SCS Taxonomy of Failsafe Levels: Examples of Failure Cases and their impact on IaaS and KaaS resources
Examples of the impact from certain failure scenarios on Cloud Resources
Failure cases in Cloud deployments can be hardware related, environmental, due to software errors or human interference. The following table summerizes different failure scenarios, that can occur:
Failure Scenario | Probability | Consequences | Failsafe Level Coverage |
---|---|---|---|
Disk Failure | High | Permanent data loss in this disk. Impact depends on type of lost data (data base, user data) | L1 |
Host Failure (without disks) | Medium to High | Permanent loss of functionality and connectivity of host (impact depends on type of host) | L1 |
Host Failure | Medium to High | Data loss in RAM and temporary loss of functionality and connectivity of host (impact depends on type of host) | L1 |
Rack Outage | Medium | Outage of all nodes in rack | L2 |
Network router/switch outage | Medium | Temporary loss of service, loss of connectivity, network partitioning | L2 |
Loss of network uplink | Medium | Temporary loss of service, loss of connectivity | L3 |
Power Outage (Data Center supply) | Medium | Temporary outage of all nodes in all racks | L3 |
Fire | Medium | permanent Disk and Host loss in the affected zone | L3 |
Flood | Low | permanent Disk and Host loss in the affected region | L4 |
Earthquake | Very Low | permanent Disk and Host loss in the affected region | L4 |
Storm/Tornado | Low | permanent Disk and Host loss in the affected region | L4 |
Software bug (major) | Low | permanent loss or compromise of data that trigger the bug up to data on the whole physical machine | L3 |
Software bug (minor) | High | temporary or partial loss or compromise of data | L1 |
Minor operating error | High | Temporary outage | L1 |
Major operating error | Low | Permanent loss of data | L3 |
Cyber attack (minor) | High | permanent loss or compromise of data on affected Disk and Host | L1 |
Cyber attack (major) | Medium | permanent loss or compromise of data on affected Disk and Host | L3 |
Those failure scenarios can result in either only temporary (T) or permanent (P) loss of IaaS / KaaS resources or data. Additionally, there are a lot of resources in IaaS alone that are more or less affected by these failure scenarios. The following tables shows the impact when no redundancy or failure safety measure is in place, i.e., when not even failsafe level 1 is fulfilled.

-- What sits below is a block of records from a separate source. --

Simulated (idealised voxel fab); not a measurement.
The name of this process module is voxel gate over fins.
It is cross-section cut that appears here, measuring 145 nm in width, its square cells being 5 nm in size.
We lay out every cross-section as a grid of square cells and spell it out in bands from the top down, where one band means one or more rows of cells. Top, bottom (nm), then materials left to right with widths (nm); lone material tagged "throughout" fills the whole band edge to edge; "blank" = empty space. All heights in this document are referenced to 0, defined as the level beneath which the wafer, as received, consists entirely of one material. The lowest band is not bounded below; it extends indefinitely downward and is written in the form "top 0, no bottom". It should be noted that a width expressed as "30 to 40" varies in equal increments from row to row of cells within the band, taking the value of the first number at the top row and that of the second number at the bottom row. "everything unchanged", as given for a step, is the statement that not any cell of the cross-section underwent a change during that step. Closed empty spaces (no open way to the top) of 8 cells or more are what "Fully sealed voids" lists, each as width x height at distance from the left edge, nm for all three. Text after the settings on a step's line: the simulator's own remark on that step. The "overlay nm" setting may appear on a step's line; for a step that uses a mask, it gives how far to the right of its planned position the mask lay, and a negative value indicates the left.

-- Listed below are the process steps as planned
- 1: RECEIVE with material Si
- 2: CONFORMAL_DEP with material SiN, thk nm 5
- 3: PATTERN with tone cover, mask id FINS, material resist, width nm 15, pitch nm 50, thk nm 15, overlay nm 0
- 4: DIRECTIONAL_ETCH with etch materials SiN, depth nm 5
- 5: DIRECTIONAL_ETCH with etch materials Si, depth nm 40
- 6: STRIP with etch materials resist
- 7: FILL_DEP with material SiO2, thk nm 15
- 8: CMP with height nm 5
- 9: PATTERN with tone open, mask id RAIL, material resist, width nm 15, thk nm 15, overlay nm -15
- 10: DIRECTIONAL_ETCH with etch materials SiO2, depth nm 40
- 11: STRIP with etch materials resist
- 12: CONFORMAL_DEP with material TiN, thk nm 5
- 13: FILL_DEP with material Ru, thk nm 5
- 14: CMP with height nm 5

Impact on IaaS Resources (IaaS Layer)
Resource | Disk Loss | Node Loss | Rack Loss | Power Loss | Natural Catastrophy | Cyber Threat | Software Bug |
---|---|---|---|---|---|---|---|
Image | P1 | T2 | T/P | T | P (T3) | T/P | P |
Volume | P1 | T2 | T/P | T | P (T3) | T/P | P |
User Data on RAM /CPU | P | P | P | P | T/P | P | |
volume-based VM | P1 | T2 | T/P | T | P (T3) | T/P | P |
ephemeral-based VM | P1 | P | P | T | P (T3) | T/P | P |
Ironic-based VM | P4 | P | P | T | P (T3) | T/P | P |
Secret | P1 | T2 | T/P | T | P (T3) | T/P | P |
network configuration (DB objects) | P1 | T2 | T/P | T | P (T3) | T/P | P |
network connectivity (materialization) | T2 | T/P | T | P (T3) | T/P | T | |
floating IP | P1 | T2 | T/P | T | P (T3) | T/P | T |
For some cases, this only results in temporary unavailability and cloud infrastructures usually have certain mechanisms in place to avoid data loss, like redundancy in storage backends and databases. So some of these outages are easier to mitigate than others.
Impact on Kubernetes Resources (KaaS layer)
In case the KaaS layer runs on top of IaaS layer, the impacts described in the above table apply for the KaaS layer as well.
Resource | Disk Loss | Node Loss | Rack Loss | Power Loss | Natural Catastrophy | Cyber Threat | Software Bug |
---|---|---|---|---|---|---|---|
Node | P | T/P | |||||
Kubelet | T | T/P | |||||
Pod | T | T/P | |||||
PVC | P | P | |||||
API Server | T | T/P |
Footnotes
-
If the resource is located on that specific disk. ↩ ↩2 ↩3 ↩4 ↩5 ↩6 ↩7
-
If the resource is located on that specific node. ↩ ↩2 ↩3 ↩4 ↩5 ↩6 ↩7
-
In case of disks, nodes or racks are not destroyed, some data could be safed. E.g. when a fire just destroyes the power line. ↩ ↩2 ↩3 ↩4 ↩5 ↩6 ↩7 ↩8 ↩9
-
Everything located on that specific disk. If more than one disk is used, some data could be recovered. ↩